Evolution of quasi-characteristic functions in quantum stochastic systems with Weyl quantization of energy operators
Provides a new phase-space framework for analyzing moment stability and relaxation in open quantum systems with nonquadratic Hamiltonians, but the results are theoretical and incremental.
This paper derives an integro-differential equation for the quasi-characteristic function of open quantum systems with Weyl-quantized Hamiltonians and linear coupling, enabling analysis of non-Gaussian invariant states via χ²-divergence. The approach extends Wigner-Moyal phase-space methods to quantum stochastic systems.

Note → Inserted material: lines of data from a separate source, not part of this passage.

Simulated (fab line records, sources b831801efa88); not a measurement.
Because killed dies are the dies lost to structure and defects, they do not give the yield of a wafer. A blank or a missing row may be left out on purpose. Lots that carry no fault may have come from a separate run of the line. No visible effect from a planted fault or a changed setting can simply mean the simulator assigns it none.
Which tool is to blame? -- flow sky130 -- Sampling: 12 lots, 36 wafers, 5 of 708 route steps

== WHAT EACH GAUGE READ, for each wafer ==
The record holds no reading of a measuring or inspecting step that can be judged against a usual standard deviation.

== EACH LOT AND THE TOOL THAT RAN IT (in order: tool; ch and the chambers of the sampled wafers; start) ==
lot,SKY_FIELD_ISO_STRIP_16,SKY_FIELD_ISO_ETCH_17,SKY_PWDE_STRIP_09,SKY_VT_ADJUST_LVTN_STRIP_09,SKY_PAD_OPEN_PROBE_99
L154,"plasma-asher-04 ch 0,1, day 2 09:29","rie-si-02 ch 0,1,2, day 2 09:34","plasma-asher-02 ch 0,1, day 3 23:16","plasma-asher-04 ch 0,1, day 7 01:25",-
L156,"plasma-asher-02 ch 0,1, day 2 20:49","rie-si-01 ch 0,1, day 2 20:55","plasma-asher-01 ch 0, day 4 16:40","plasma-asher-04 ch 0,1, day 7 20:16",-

This paper considers open quantum systems whose dynamic variables satisfy canonical commutation relations and are governed by Markovian Hudson-Parthasarathy quantum stochastic differential equations driven by external bosonic fields. The dependence of the Hamiltonian and the system-field coupling operators on the system variables is represented using the Weyl functional calculus. This leads to an integro-differential equation (IDE) for the evolution of the quasi-characteristic function (QCF) which encodes the dynamics of mixed moments of the system variables. Unlike quantum master equations for reduced density operators, this IDE involves only complex-valued functions on finite-dimensional Euclidean spaces and extends the Wigner-Moyal phase-space approach for quantum stochastic systems. The dynamics of the QCF and the related Wigner quasi-probability density function (QPDF) are discussed in more detail for the case when the coupling operators depend linearly on the system variables and the Hamiltonian has a nonquadratic part represented in the Weyl quantization form. For this class of quantum stochastic systems, we also consider an approximate computation of invariant states and discuss the deviation from Gaussian quantum states in terms of the $χ^2$-divergence (or the second-order Renyi relative entropy) applied to the QPDF. The results of the paper may find applications to investigating different aspects of the moment stability, relaxation dynamics and invariant states in open quantum systems.